Tax rules for NRI children earning interest in India
What's the story
When Indian-origin children move abroad and become Non-Resident Indians (NRIs) for tax purposes, their income earned in India comes under the scrutiny of Indian tax authorities. This includes interest on bank accounts.
The taxation of this interest income depends on several factors, such as the type of account, the residency status of the child, and whether it is clubbed with that of a parent.
Account types
Type of bank account matters
In India, there are different types of bank accounts for residents and non-residents.
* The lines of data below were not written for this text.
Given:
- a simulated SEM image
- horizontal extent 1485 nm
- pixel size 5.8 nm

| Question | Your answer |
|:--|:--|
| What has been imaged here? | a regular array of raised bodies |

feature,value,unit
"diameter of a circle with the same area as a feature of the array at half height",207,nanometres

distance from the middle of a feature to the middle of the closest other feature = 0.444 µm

When a child becomes an NRI, their regular resident savings account must be converted into either a Non-Resident Ordinary (NRO) or Non-Resident External (NRE) account.
Interest earned on NRO accounts is taxable in India, while interest on NRE or FCNR accounts is tax-free if the account holder is an NRI as per the Income Tax Act.
Tax implications
Tax rate on NRO accounts
Interest earned on NRO accounts is treated as income arising in India and taxed at a flat rate of 30%, subject to applicable surcharge and cess.
The tax is deducted by the bank before it is credited to the account.
However, the actual tax liability could be lower depending on the child's overall income and tax laws in their country of residence.
Minor taxation
If the child is a minor
If the NRI child is a minor (under 18 years), Indian taxation norms add another layer of complexity.
The income of a minor is usually clubbed with that of the wealthier parent, except where it accrues from their own manual work or special skills.
In most cases, an NRI minor's bank interest income would be added to the parent's taxable income in India and taxed accordingly.
Tax relief
Benefits under Double Taxation Avoidance Agreements (DTAA)
NRIs can avoid double taxation by availing benefits under Double Taxation Avoidance Agreements (DTAAs) between India and other countries.
If the NRI child is also paying tax in their country of origin, they can claim credit for tax paid in India.
To avail the DTAA benefit, one has to submit documents like a Tax Residency Certificate (TRC), Form 10F, and a declaration to the bank in India.
Compliance requirements
Importance of reporting interest income
Even if the child only earns interest in India, it has to be reported in their Indian return (if applicable) or the parent's return under the clubbing of income.
Failure to do so could result in penalties or inquiries by the Income Tax Department.
Hence, parents and guardians must understand the rules regarding residency, account type, and tax treaty benefits before making any financial decisions.